| Dateline: September, 2000; Q1, 2008;
Q1, 2009
Use any reasonable definition of "Bear Market" and answer
the question:
Is the bull market that was born in the early 1980s, resting, broken, or
dead?
How many stocks are down, how far down from highs
made over 8 months ago, for how long, across how many industries? How many stocks
are up over the recent 6 months? Are the major headlining indices distorted due to
the algorithm used (that is, capitalization weighting) or the lemming-like focusing upon
specific groups of companies (one day from techs to consumer products, the next week from
consumer products to financial services, and so on)?
What would provide the unbiased observer the reason
to think any group or individual stock might go up?
Is it more likely that a given stock will go down or
up?
Are there divergences in related industry groups and
major indices?
When the markets correct will the narrow group of
tech winners expand to include the majority of stocks that have declined over the recent
period? Or will the irrational winners of recent months collapse and take the recent
losers down even more? In other words, when market psychology turns negative, will
that same psychology induce people to sell and then turn around and buy or will they be so
terrified that they are ecstatic to have salvaged their cash?
Regarding the narrowing cone selection process of
favor:
The universe of stocks in favor has been narrowing
into a cone for nearly a year. This focusing and narrowing has brought us to the
point of frenzy. The rule is:
-- Dump everything not in the favored genres.
-- Buy anything in the favored genres.
This explains the divergence seen in the indices. The
ultimate point is this process leads us along a chaotic path to the singularity of nothing
left to buy. What does that say about what to trade? Sell?
Regarding earnings:
What could make earnings increase over the
intermediate term other than technological efficiencies? Name an industry that has
pricing capability. Name an industry that is not over-staffed. Technology
companies are under-staffed with creative people, but suffer the same relative low
competence level as service industries, manufacturing, etc.
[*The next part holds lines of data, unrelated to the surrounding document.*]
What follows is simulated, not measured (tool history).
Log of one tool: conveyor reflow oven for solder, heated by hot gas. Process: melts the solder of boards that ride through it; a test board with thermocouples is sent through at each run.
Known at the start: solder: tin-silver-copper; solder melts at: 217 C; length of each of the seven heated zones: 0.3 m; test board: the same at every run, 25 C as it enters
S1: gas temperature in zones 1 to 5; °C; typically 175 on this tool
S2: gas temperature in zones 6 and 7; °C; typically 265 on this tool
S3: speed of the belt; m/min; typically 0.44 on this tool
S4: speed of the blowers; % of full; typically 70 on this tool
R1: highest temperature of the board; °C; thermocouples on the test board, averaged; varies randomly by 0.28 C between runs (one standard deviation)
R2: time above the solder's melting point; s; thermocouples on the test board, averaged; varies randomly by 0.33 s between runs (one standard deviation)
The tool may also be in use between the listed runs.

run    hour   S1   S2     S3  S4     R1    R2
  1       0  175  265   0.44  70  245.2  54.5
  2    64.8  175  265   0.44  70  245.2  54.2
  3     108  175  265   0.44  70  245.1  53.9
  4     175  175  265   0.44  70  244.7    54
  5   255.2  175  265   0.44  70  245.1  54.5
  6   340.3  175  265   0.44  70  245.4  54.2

Regarding costs of production:
How much more can companies cut costs? Can unit
volume increase and thus cut cost per unit much more? If the macro consumer-driven
economy slows and layoffs occur, who will purchase those increased unit volumes and at
what prices?
Regarding stock yields:
Cash and bonds offer attractive opportunities
relative to stocks. But they are not in favor --- not fun nor sexy.
Regarding psychology:
Is real estate overvalued? That is, has it had
a rapid increase relative to rational demand? Will interest rates increase and buyer
attitudes cool and cause a slowdown? What if potential buyers hole up ---
stay put? Does the railroad train then slow with a derailment of some cars in
the middle and rear?
Regarding commodity prices:
Are there more people needing more food? Why
are commodity prices hitting new lows and many at multi-year lows. What is the
potential for oil prices to damage the perfect equation of the macro economy?
Regarding the Phillips curve:
Why did the Phillips curve work best and only really
work in the USA? Note it worked as a rational, high-level explanation.
Obviously it worked because it is the purest implementation of capitalism! Elsewhere
there have been wage and price controls, commodity shortages and oligopolies.
Regarding actual unemployment:
How is unemployment measured? What elements are
measured?
Are all people being counted and categorized as
either employed or unemployed? Have there always existed so many home-workers and non-full
time workers?
Are there more "comfortably welI-off"
people not working, but still consuming? Are these people unemployed; are they
employed as consumers? Where do welfare and other entitlement payments that add to
consumerism fit? They do fuel this consumer-driven economy.
If adults and children receive entitlements and spend
those billions of dollars are they consumers? Are they employed?
Inflation is dead -- this time for sure,
again:
The CPI and other indicators
including grocery and automobile shopping verify the lack of producer pricing control.
Oil spurts upward quickly, but then retreats (for political and business reasons).
How about that tobacco stuff? Well, that is so politically incorrect that we
can just pretend it is transparent -- as transparent as a brick wall is to a
blind man.
But look at financial assets and the
quasi-financial asset, the primary residence as measured by rents and mortgages.
These two classes of assets have disproportionately exploded in a massive inflationary
move. They have inflated so much as to have taken over a disproportionately large
portion of the consumer's economic pie and his economic interest. With stocks and
real estate so much fun to buy from our Internet keyboards, who has time for other
pastimes? There is no tolerance on the part of the consumer to 'pay-up' for a pizza,
apples and shaving cream.
Inflation is thriving in the
financial and housing markets. These market items are important in civilized life
but have become disproportionately large in today's economic pie. The equilibrium
will return. Results will be consistent with other inflationary moves.
Regarding arrogance and ignorance:
Are well-paid workers saving? Are well-paid
workers spending indiscriminately? Would well-paid workers not experienced in
economic downturns know enough to save and spend wisely?
Is the "I want it" psychology firmly
entrenched? Do we all have the right to have most everything we want now?
Regarding "We are in the longest economic boom
in history":
Is this why we are so very happy, contented, pleased
to be alive and so pleasant to neighbors, friends, strangers?
What is road rage? How do those retail clerks
hold their jobs? Why doesn't my personal banker even return my call?
Regarding the future:
Imagine how nasty things will become after the
correction....
Note: As of April 5,
2000, 67.8 percent of stocks in the Standard & Poor's 500
declined 20% or more
from their 52-week peaks and 84.9% of stocks in the Nasdaq composite according to
Salomon Smith Barney.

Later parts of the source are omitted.